See also Austin Warren’s concluding remarks in a review of Christian Gauss, A Primer for Tomorrow, American Review 5 (Nov.?1934): 106-107. Warren joins Gauss in lamenting the loss of “a centre.” Warren writes, “But where is such a centre to be found? Here the Dean cannot help us, for he has found no “religion”, even in the reduced form of “social myth,” capable of enlisting his whole-minded and whole-hearted support. And he really desires incompatibles–a compelling faith, and toleration of all opinions. He wants liberty and authority. Ross Hoffman, in his article in the October REVIEW, sees the dilemma, candidly analyzes it, and boldly asserts that the time has come when the dispersive tendencies of democracy must be checked by the authority of the state, nationally representing Christian civilization. He envisages a “humanistic and ethical state, sworn to alliance with good morals and civilized religion, having much more in common with the early medieval monarchies and the Holy Roman Empire than with the modern, laicized, bureaucratic state”. Can such a “social myth” command Americans, divided as they are into many varieties of religion and irreligion, sectional in their cultures, diversely backgrounded? The prospect for an authoritarian state deriving its power not from the personality of a dynamic leader or the supremacy of a class but from a common religious and ethical faith, a common philosophy of values, seems more remote and more hopeless with us than with any other nation.  Yet Dean Gauss and Professor Hoffman and, I believe, most thoughtful Americans agree in their conviction that votes and tools cannot sustain civilization. What then, is the prospect before us? One shaft of hope, I repeat, has perforated our night. The sleepers have awakened; the watchmen have ascended the walls.”

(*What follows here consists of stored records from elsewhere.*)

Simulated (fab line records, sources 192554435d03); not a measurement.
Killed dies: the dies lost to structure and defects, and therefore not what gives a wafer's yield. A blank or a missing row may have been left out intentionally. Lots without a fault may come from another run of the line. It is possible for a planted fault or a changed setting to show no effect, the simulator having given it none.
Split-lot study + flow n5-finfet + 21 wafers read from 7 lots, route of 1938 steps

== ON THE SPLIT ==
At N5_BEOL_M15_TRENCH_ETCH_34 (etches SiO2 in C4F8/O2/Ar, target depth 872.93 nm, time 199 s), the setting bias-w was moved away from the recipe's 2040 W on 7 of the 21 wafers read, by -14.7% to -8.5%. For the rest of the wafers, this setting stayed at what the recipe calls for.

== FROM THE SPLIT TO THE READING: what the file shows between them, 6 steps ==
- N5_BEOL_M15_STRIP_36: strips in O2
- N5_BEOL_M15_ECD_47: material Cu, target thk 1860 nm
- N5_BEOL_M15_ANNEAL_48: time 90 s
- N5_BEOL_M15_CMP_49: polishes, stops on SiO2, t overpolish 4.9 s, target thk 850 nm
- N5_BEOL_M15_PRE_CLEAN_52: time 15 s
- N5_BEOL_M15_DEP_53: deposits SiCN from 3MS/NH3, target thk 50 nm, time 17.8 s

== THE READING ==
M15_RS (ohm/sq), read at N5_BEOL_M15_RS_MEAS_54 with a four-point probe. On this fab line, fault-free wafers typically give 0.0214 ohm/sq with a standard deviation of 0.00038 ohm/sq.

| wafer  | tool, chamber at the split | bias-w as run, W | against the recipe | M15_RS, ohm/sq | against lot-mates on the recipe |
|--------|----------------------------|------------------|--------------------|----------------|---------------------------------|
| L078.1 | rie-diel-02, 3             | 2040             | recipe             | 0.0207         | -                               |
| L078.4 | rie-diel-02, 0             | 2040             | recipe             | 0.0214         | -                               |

The following issue of AR (December 1934) published Norman Foerster’s address at Rockford College, Illinois, “The College, The Individual, and Society,” repudiating materialism and the elevation of sentimental humanitarianism. “In its origin, humanitarianism was, I venture to assert, primarily a manifestation of materialism. It was not in harmony with the retreating forces of religion and humanism; it was part and parcel of the new emphasis on outer nature and the physical benefits promised by the Industrial Revolution. It called for freedom, but it meant nothing so certainly as it meant freedom from physical suffering. Freedom from physical suffering is a good thing, but it is not the best. Relatively to ethical and spiritual values it is not important. No great civilization ever made this its dominant preoccupation. If previous ages had emphasized proportionate living, or the welfare of the soul, or the development of personality, the humanitarian movement now emphasized the claims of the body.  It stirred appetite rather than virtue. Desires increased, things increased with which these desires could be satisfied; and men became more and more enmeshed in desires and things.” (136-137). (Does the reader see the critique of “consumerism” here?)

          Cf. Calvert Alexander, The Catholic Literary Revival (Milwaukee: Bruce Publishing Co., 1935), with its conclusion calling for a Catholic “free press” copying the independent publications of Jews, Communists and Socialists) to combat the pernicious influence of mass media and liberal Catholicism. The task for Catholics was to delegitimate “natural man” to reinstate “supernatural man,” but without returning to the nineteenth-century Romanticism of DeMaistre or Bonald.  Students of alternative media should study the influence of evangelical Catholicism (revolutionary conservatives, the born-again moderns) in the theorizing of public broadcasting as well as the formation of the academic disciplines of cultural history and the history of science, confessional psychoanalysis, and the ideology of democratic pluralism.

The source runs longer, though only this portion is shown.